Claire Hailwood reflects on how the Period Parade flagged up the injustice suffered by many young people.

Period_v1

Hang out with children, even of a young age, and you’ll know that they have an acute sense of justice and what they perceive to be right and wrong. From the size of a cake slice (in comparison to others) to who said what that was wrong to whom. Justice and its pursuit are hard wired in to us.

We’re made in the image of God who loves justice, who speaks against justice throughout the bible and calls us into a life pursuing the likeness in which we are created.

I wonder how many of us pursue justice with the same passion as we have got older (beyond ‘just’ the size of a cake slice) or how much has diminished with age and busyness?

So, as I hear stories repeated across the UK, of girls skipping school because of a lack of access to period products, it hits that part of me  that’s wired for justice.

Research shows that a third of girls miss school because of a lack of understanding or adequate access to period products. Some even report that it’s easier to get a free condom than a tampon in school.

But it runs deeper than that – it’s not just a lack of access in schools that’s problematic but a fear of bleeding through to school uniform which may then be visible (and highlighted) to others, and the shame attached to that.

And these fears are not unfounded.

A triathlete’s response

Recent pictures have emerged online of a female triathlete who had experienced a slight leak while using a tampon that was visible in her running shorts. Comments online deemed these pictures as ‘unflattering’ with the triathlete’s response hailed as ‘perfect’ for refusing to be shamed and highlighting the reality for female athletes.

Pictures of bruised and bleeding athletes in other contexts are normal but the comments attached to this picture attempted to induce shame simply because of the connection to periods, which are the norm for 50% of the world’s population for most of their lives.

To my shame, I didn’t know that world period day existed (May 28th). Nor did I know about the accompanying ’Period Parade’, but I celebrate and applaud its inception and existence especially with their slogan, encouraging people to attend dressed up in some period related costume in order to ‘shift the shame’. There’s a defiance in that which takes back, redeems shame wrongly felt and placed by and on women, especially teenagers, and replaced with a confident pursuit of justice.

As I’ve learned about this I’ve been struck by the recurrent use of the word ‘shame – a powerful, debilitating feeling. When guilt says, ‘I’ve done something wrong’, shame says ‘I am wrong’. It’s deep rooted, powerful. And when attached to something that is normal, a part of how almost every female body is designed to work, it becomes ‘I, as a female, am wrong’. What is this doing to the already pressurized and battered confidence of teenage girls?

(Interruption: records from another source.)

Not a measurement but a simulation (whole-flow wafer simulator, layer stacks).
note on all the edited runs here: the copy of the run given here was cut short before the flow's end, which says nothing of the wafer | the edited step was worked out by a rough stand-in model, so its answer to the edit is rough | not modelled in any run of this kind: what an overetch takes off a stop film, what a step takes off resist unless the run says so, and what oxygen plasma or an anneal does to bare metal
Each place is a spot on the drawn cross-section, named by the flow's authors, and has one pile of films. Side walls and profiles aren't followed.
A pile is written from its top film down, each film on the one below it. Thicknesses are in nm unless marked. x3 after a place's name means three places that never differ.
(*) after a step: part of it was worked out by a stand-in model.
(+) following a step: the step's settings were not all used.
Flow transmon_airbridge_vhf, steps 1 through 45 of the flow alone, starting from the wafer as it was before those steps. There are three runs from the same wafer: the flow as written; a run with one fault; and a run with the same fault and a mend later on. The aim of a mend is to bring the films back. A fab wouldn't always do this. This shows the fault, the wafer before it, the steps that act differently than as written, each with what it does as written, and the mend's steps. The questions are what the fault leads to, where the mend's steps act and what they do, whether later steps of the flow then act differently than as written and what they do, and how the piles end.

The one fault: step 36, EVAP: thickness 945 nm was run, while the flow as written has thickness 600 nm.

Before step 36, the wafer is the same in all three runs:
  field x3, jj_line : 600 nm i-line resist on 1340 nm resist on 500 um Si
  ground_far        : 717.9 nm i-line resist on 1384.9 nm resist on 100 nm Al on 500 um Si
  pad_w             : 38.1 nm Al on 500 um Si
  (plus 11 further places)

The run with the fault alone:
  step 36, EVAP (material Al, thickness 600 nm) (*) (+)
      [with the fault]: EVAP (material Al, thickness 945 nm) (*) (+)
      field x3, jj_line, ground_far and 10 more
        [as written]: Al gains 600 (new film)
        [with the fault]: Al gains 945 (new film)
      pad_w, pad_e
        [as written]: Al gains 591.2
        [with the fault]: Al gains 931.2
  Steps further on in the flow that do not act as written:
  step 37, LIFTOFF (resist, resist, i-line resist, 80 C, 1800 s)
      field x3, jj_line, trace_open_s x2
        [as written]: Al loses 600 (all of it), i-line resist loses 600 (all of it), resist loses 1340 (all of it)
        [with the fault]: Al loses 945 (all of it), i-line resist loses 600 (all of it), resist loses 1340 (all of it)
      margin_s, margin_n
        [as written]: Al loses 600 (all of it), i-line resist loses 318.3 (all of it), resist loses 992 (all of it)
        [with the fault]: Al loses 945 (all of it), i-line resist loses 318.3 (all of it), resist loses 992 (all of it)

As a female and a parent to two teenage girls, I know the reality of trying to find what period products work best for each individual. It can be awkward, time consuming and costly. I am in a privileged position in that I can try and create opportunities for my daughters to do the same, but that’s not true for too many young people. What we’ve discovered is that while you can get cheaper period products, the old adage is true, that you get what you pay for and the cheaper items are not generally as effective or trustworthy. And if that’s your only choice then what option do you have but to miss school if you’re likely to have leaks, especially if asking to leave to use the toilet is refused or something you consider embarrassing?

So what do we do? Here are three places I’m starting…

1. Talk about it with our children

I’m delighted that I am raising boys and girls who are comfortable talking about periods, products, cramps and bleeding without embarrassment. Parents, carers – we need to get over our own embarrassment (where that exists) and make it a normal part of conversation.

Let’s talk about shame in this area and any others. Isaiah 61 promises us that in God is to be found a double portion in place of shame, reminding us that shame is not of God, not His words over us – let’s keep that narrative rooted in the word of God loud in our homes – we have the power to take down shame.

2. Ask in school

If you have children in primary or high school why not ask what the school policy and provision is? Do they have good quality period products available, free for any girl who nees them? If not, maybe there’s a small campaign to start. In England, there is a government scheme that should provide free access to all schools, but maybe that’s not adequate or being accessed. We won’t know unless we ask!

Food banks and shelters around the UK are always looking for donations of period products – no girl in the UK today should have to go without this basic provision. We can all do something about it.

3. Celebrate and acknowledge

Celebrate being female. Celebrate the amazing things that the female body can do. Celebrate the design that is heavenly.

Shame has no place for a child of God. There is no condemnation for those who are in Christ Jesus (Rom. 8:1) and this includes, of course any shame associated with periods.

Acknowledge the pain, inconvenience, the reality that period cramps are not fun and are real.

Don’t brush away or diminish either aspect.

The more we can do in our homes, the more confidence our children will develop and truth that will run deeper.